I wanted to become a mother.

And so I cleared a space for a baby, a passage through all of these parts of me. The clearing was as tiny and tangible as my moon-shaped stomach and the frilled bassinet waiting. It was as enormously elusive as the glow from the stars above our yellow shingled home.

My babies came one year after another, and with each delivery it felt like I traveled through an unforeseen passage of myself where I no longer lived simply inside my skin – but also in the blood and souls of my newborn babies.

I felt their cries vibrating, I tasted their breath, I sensed their wonder and fear. I was sliced and tugged and sewn and sucked with joy and fear and pain and light; then sorrow, tininess, fatigue, love, delirium, fear and more love until I came out to this side of myself to begin again. It seemed that the old me slipped off quietly when I wasn’t looking. She folded herself into a sturdy boat for me to sail into motherhood.

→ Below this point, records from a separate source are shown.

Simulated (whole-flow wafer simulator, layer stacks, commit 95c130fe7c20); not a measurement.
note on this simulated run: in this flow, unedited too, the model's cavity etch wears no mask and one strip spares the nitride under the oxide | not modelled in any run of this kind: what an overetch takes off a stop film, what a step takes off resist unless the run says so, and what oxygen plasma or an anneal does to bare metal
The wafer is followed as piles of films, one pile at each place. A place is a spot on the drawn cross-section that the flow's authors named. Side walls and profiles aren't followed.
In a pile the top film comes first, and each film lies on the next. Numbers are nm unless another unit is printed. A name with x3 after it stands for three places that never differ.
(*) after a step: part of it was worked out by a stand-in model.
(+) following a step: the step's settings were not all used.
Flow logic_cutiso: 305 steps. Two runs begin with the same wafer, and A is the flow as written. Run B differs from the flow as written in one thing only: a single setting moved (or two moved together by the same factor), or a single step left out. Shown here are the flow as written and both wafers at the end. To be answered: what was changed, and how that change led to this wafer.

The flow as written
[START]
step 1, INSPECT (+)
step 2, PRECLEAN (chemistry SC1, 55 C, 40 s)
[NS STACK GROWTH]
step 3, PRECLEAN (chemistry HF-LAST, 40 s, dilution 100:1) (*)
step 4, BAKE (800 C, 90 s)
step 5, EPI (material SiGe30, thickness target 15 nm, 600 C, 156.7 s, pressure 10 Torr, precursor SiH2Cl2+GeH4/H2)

As I have grown with my children, I have come to see how the transformation in them, in me, continues each day. We glide and journey together.

“Mama, before I was born, where was I?” one child asks.

And I can see that their passage into life, and mine, started long before today. If I observe, I revel at all of the pieces carefully placed there, like tiny parts on a strengthening ship, on a fantastic journey. I see my son and my daughter lying on the wide green lawn, smiling upward at the big open sky, just like I would have done with my sister. I hear my boy solving complex math equations, creating engineering feats in his head, just like my husband. I see my daughter drawing her hundredth detailed cat family like a dreamer, like my dad might. I see the softness of my family in the kind eyes of my son who has struggled so, as he helps another child who is also struggling. I see the strength of my husband’s family in that same boy, in all of my children, in me now too, as we paddle through unbelievable challenges.

I see all of this life, flowing together on a magnificent, difficult and gorgeous river. When I look back, my parents, my husband’s parents are waving. Their parents are behind them, and so on. When I look forward, I see only a horizon reflecting fragments of every color of light— BIG light. And I see a church full of people— a church that I never needed to travel so far to find.

And then the longing ceases to exist.

This is motherhood. 


AmyChallenger_x125Amy Aves Challenger is a writer and artist focusing on topics relating to the marginalized, families and children. She has been published regularly in The Huffington Post and also in The Washington Post, Mamalode.com, and Brain, Child Magazine. Her poems and a short story will be published in an upcoming anthology by Kind of A Hurricane Press. Amy lives in Fairfield, CT where she runs a support group for special needs mothers and also leads a writing workshop. She is writing her first novel about a child with special needs. Her poetry can be read daily on twitter @amychallenger.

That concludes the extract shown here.